One Year Ago – Today: The Triumph of Obamaphobia

Yesterday, wondering what I was thinking during the dog days of Summer last year, I found a post I had written on August 25, 2009:  Re: Contention of the Summer – Obamaism vs. Americanism.” The title referred to an essay by Fouad Ajami – the same essay that I happened to refer to a few days ago – on the dawning sense that Rush Limbaugh’s famous curse, uttered within two days of Obama’s Inaugural – “I hope he fails” – was being fulfilled, and well ahead of most people’s schedules.

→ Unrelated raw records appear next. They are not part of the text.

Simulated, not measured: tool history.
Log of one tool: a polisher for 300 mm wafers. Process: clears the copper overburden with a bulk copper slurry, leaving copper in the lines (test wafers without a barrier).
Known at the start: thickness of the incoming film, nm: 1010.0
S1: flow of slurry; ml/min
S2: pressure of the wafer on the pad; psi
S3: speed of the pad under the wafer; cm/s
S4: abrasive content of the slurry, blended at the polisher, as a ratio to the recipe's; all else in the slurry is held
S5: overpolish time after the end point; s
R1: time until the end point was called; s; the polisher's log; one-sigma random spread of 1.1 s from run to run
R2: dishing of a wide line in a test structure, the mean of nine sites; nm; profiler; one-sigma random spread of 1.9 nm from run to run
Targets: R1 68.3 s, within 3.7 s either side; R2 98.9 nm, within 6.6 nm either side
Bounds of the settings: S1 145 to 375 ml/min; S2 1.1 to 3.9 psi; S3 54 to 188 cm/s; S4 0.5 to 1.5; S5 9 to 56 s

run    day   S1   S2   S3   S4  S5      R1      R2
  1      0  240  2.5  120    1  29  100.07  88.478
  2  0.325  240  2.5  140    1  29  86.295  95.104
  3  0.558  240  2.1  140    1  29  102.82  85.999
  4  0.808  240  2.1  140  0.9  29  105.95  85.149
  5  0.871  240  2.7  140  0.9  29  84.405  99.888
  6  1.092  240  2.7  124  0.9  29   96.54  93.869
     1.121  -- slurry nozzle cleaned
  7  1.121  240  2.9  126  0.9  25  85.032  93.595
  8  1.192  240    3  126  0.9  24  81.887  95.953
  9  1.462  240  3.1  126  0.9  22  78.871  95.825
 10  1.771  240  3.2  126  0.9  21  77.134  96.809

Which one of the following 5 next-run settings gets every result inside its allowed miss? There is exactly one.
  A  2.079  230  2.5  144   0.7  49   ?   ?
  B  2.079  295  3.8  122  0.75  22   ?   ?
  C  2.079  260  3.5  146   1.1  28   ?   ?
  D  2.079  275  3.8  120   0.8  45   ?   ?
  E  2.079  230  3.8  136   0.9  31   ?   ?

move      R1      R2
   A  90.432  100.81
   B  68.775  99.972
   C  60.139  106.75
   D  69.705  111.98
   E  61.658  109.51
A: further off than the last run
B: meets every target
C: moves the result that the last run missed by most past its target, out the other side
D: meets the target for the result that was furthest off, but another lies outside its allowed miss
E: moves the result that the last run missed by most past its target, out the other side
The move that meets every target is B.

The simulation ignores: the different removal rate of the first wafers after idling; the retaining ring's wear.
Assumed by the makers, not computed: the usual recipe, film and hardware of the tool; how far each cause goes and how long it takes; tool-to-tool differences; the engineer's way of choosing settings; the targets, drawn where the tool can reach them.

At the time, even more than now, I considered it one of the purposes of this blog to keep track of our former commenting-home (more accurately, the former commenting-home of numerous former commenters and authors at this blog).  This follow-up to earlier discussion had taken Jennifer Rubin’s reaction to Ajami as corroboration and amplification.  Here’s the passage I found interesting enough to quote in full:

Forget effective—is Obama even likable any more? When he’s not condescending to us on race or chastising activists or making up tales of tonsil-stealing docs, he’s apologizing for America and hanging out with cultural elites who harbor a similarly dim view of their fellow citizens. Maybe the real question is: does he like us? Certainly not the segment of us that shows up at town-hall meetings or that likes America pretty much the way it is. Certainly not that segment of Americans that defended the rest of us during the darkest days after 9/11.

No wonder Obama seems so grumpy lately—we just aren’t living up to his expectations.

A year ago, I mused about how certain Contentions commenters, back when there were Contentions commenters, would have been railing at Rubin and crying “hack, hack!” Now I read the same words, and I find myself on the side of the phantom trolls.  In the above excerpt Rubin strikes me as the same blogger who comes across to me today as rather unreadably shrill and hyperbolic, good for two or three political tantrums a day, and always ready to imply that there’s something downright anti-American, in the worst sense, about Barack Obama:  Notice how easily she puts him on the wrong side of 9/11 – without even a speech to Muslims in the middle of a mosque controversy to pump her up.

Then as now, she was doing the same vox populi-vox dei-dat’s-me bit – railing at the President on behalf of “the segment of us that shows up at town-hall meetings or that likes America pretty much the way it is.”  In part of the Rubin post that I didn’t quote last year, she accuses Obama of exhibiting an “abject intolerance for dissent that is hypocritical in the extreme and unnerving to a free society.”  In other words, then as now, Rubin liked America “pretty much the way it is” except for those “cultural elites,” those enemies within who demonstrate an abjectly intolerable lack of tolerance, those extreme hypocrites!  And what made these exclusionists even more deserving of exclusion, for Rubin, was that they – Obama most of all – amazingly, confoundingly, grumpily, didn’t seem to like… people like Jennifer Rubin.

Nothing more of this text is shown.